There were no news cameras to witness someone pacing back and forth in an upstairs window.
Perhaps, perhaps not. It doesn't seem like there is any surviving video/photographic evidence (if, I happily concede, there ever was any).
But the police statements and reports themselves suggest that such a thing (or a variant of it) was the exact reason why it took so long for them to enter the house. It's entirely possible, of course, that this scenario was being reported verbally, in radio news, or even as part of television news (but without visual footage), which matches the excerpt from Michelle's comments you have posted.
Firstly, she says " began to
listen in more closely - it is during this
listening that she reports hearing the information about the police being outside with Jeremy, someone pacing around inside with a gun, and police officers trying to speak to someone inside the farmhouse.
All of that, to my knowledge, appears in the various statements. She then says, "I watched for an hour or so...."

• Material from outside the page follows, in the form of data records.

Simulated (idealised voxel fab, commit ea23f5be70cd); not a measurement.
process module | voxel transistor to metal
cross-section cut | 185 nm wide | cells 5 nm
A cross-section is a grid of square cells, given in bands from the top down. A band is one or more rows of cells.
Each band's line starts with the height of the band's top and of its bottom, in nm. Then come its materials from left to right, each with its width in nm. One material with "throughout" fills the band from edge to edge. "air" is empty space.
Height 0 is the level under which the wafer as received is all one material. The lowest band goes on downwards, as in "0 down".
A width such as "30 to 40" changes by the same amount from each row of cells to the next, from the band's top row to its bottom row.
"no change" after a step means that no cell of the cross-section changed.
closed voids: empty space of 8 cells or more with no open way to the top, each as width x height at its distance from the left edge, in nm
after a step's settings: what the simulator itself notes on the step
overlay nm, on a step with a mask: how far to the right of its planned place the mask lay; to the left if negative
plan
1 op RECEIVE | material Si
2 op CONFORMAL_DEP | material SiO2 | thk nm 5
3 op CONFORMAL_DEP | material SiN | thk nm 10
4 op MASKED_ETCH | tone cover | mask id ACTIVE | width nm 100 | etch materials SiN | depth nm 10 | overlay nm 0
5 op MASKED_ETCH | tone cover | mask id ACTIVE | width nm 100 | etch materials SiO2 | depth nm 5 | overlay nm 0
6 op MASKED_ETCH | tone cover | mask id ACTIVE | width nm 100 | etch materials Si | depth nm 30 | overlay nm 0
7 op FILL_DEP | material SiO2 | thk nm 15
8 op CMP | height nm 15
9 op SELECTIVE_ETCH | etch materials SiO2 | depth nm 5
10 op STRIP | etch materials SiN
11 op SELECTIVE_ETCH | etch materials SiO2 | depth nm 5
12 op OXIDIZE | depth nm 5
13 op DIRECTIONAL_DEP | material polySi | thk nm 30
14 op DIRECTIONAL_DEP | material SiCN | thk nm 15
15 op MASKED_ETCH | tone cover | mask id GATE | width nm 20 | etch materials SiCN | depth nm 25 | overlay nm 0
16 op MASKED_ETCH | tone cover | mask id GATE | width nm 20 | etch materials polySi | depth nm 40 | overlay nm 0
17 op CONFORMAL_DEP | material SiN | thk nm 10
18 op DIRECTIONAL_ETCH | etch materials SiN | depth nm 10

So that would match the time of Breakfast TV coming on at 6.30 - by the time she had to go to bed, "there was no resolution" - if Michelle stopped watching at around 7.30 and went to bed, there would have been "no resolution" by then.
Back in 1985, my alarm for getting up in the morning was the radio. We had to wait for breakfast TV to
see breaking stories we may have heard some hours earlier on the radio (I got up at 5am in those days.)
While Michelle's account may seem "false" by today's standards of 24 hour, worldwide, instantly accessible news, her account is entirely in line with 30+ years ago news coverage.